Hatem's son Adi, and another leading Tayy tribesman, Zayd al-Khayr, converted to Islam together with much of their tribes in 629–630, and became companions of the Islamic prophet Muhammad. The Tayy participated in numerous Muslim military campaigns after Muhammad's death, particularly during the Ridda Wars against pagan Arab tribes and the Muslim conquest of Persia. The Al Jadila in northern Syria remained Christians until shortly after the Muslim conquest of their region in 638. The Tayy was split during the First Fitna, with those based in Arabia and Iraq supporting Ali as caliph and those in Syria supporting Mu'awiyah. The latter and his Umayyad kinsmen ultimately triumphed and members of the Tayy participated in the Ummayad conquest of Sindh in the early 8th century. Nonetheless, a branch of the Tayy under Qahtaba ibn Shabib were among the leaders of the Abbasid Revolution which toppled the Umayyads in the mid-8th century. The Tayy fared well under the Abbasid Caliphate produced military officials and renowned poets, such as Buhturi and Abu Tammam.

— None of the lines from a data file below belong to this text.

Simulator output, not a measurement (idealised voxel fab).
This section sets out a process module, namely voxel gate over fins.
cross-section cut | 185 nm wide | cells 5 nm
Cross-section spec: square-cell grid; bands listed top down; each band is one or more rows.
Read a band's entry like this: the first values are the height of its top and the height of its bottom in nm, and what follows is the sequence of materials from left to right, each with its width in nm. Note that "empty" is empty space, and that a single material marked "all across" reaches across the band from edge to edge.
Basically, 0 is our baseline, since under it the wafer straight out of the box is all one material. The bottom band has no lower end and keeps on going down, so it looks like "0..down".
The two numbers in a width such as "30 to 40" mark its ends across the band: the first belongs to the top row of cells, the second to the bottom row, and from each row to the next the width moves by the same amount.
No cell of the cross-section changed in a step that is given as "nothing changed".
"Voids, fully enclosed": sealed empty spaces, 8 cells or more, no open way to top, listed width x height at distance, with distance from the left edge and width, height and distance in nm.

By the mid-9th century, Abbasid authority had eroded and the Tayy were left dominant in the southern Syrian Desert and Jabal Tayy. Under their Jarrahid chieftains, they established themselves in Palestine during Fatimid rule. As the virtually independent rulers of the area between al-Ramla and Jabal Tayy, they controlled the key routes between Egypt, Syria, Arabia and Iraq. They vacillated between the Fatimids and the Byzantines and then between the Seljuks and Crusaders until the late 12th and early 13th centuries, when the Tayy's various subbranches, chief among them the Al Fadl, were left as the last politically influential Arab tribe in the region extending from Najd northward to Upper Mesopotamia.

Genealogy

The Tayy's progenitor, according to early Arab genealogists, was Julhumah ibn Udad, who was known as "Tayy" or "Tayyi".[1][2] The theory in some Arab tradition, as cited by 9th-century Muslim historian al-Tabari, holds that Julhumah's laqab (surname) of Ṭayyiʾ derived from the word ṭawā, which in Arabic means "to plaster".[2] He received the name because he was said to have been "the first to have plastered the walls of a well", according to al-Tabari.[2] Julhumah's ancestry was traced to Kahlan ibn Saba ibn Ya'rub, great-grandson of Qahtan, the semi-legendary, common ancestor of the Arab tribes of southern Arabia. Julhumah was a direct descendant of Kahlan via Julhumah's father Zayd ibn Yashjub,[2][3] who in turn was a direct descendant of 'Arib ibn Zayd ibn Kahlan.[3]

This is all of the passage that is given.